MISSOULA, Mont.
-- The words of Jon Tester's acceptance speech Tuesday night were the
words of
a uniter. Just before eleven o'clock the farmer from Big Sandy jumped up
before a
fire-hazard-sized crowd in Missoula, now as Montana's democratic candidate for the U.S.
Senate. With
a 61 percent mandate from the state's democratic voters he went on to
praise
his top opponents, centrist John Morrison and green candidate Paul
Richards,
and called for integrity and honesty to return to the Montana office.
W hen a politician like Burns uses those words you know
he's lying. When a Montana farmer like Tester says it you know
he's pissed
and telling the truth.
People
in the audience whispered the words Mansfield and Metcalf.
Word
spread threw the crowd that all eyes were on Montana to figure out how to beat the
Republicans.
Because
Montana was about to do it with Jon Tester.

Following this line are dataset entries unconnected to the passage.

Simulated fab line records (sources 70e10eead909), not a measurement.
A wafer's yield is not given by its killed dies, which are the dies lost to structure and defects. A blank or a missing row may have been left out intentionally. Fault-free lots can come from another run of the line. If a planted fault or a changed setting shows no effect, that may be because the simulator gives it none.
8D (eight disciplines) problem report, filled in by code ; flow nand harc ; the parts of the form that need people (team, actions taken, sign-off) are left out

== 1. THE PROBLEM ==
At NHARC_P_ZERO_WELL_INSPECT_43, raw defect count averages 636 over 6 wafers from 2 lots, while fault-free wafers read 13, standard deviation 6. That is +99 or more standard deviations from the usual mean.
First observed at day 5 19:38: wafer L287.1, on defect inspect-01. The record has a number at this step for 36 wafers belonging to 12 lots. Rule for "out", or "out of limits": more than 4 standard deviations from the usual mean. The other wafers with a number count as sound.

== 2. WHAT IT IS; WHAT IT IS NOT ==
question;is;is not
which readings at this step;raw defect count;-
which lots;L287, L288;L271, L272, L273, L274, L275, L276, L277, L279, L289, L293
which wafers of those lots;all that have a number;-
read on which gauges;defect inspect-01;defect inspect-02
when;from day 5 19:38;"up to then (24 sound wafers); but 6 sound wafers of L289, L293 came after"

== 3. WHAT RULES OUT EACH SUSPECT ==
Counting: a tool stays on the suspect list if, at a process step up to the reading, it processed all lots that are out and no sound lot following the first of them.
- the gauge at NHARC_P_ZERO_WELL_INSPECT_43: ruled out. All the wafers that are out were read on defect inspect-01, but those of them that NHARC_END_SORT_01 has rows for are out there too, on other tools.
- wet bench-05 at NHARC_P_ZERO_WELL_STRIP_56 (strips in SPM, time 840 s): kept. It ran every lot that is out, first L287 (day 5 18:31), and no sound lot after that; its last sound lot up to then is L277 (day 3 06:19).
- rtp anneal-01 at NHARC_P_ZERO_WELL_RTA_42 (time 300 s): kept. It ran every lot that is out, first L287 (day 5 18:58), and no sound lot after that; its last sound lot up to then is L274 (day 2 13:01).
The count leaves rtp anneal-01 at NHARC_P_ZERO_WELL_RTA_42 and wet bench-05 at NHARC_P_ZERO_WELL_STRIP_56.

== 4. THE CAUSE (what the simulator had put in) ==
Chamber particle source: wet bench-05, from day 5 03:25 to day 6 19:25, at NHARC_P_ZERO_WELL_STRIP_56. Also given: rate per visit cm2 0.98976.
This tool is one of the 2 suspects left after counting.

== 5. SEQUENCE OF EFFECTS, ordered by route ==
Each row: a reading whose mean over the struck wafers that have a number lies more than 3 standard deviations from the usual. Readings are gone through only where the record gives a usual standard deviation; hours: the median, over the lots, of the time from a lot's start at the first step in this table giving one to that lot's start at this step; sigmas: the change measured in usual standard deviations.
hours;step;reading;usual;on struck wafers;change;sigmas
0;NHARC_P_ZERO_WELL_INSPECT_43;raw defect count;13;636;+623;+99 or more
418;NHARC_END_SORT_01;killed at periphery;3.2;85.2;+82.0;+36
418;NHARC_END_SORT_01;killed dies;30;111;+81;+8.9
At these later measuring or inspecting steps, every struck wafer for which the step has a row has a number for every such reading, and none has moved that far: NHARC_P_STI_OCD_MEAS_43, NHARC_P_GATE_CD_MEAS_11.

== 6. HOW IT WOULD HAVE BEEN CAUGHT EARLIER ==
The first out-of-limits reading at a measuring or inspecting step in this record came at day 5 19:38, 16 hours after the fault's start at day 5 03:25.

The view from the floor included ranch grandmothers, some
progressives, young
Montanans, even some hippies; all ecstatic in a standing-room only,
armpit in
your face, two-arms up shout fest. The friction and movement of it all
had the
room at about a 117 degree temperature and this onlooker was pretty
sure that
the cocktail lounge in the Holiday Inn was going to go up in a Great
White-esque fire storm. Pour another martini on it people! Tester had
just won
what was projected to be a race to close to call.
Unless
you were a Montana voter.
The
Tester surge began a few weeks ago. Some say it was the now-famous
Flat-top
commercial, others contend it was the Morrison-affair scandal. It
doesn't hurt
that he's a common-sense Montana farmer squaring off against the
fraudulent fat-cat Conrad Burns.
But when it really gets down to it, this country-boy Tester ran a
shrewd
campaign reaching out to diverse age groups. He can shoot from the hip
when
debating, and can look the voters square in the eye when he talks about
a
particular issue from his platform.
Burns waited just fifteen minutes before attacking
Tester on the issues of gay
marriage and flag burning. Tester coolly responded that he doesn't
support a
ban on either on grounds of personal freedom and expression,
time-honored Montana traditions.
Let
the games begin. And look for the moderate Republicans to vote Democrat.
Lowbagger.org will continue to monitor the Tester campaign.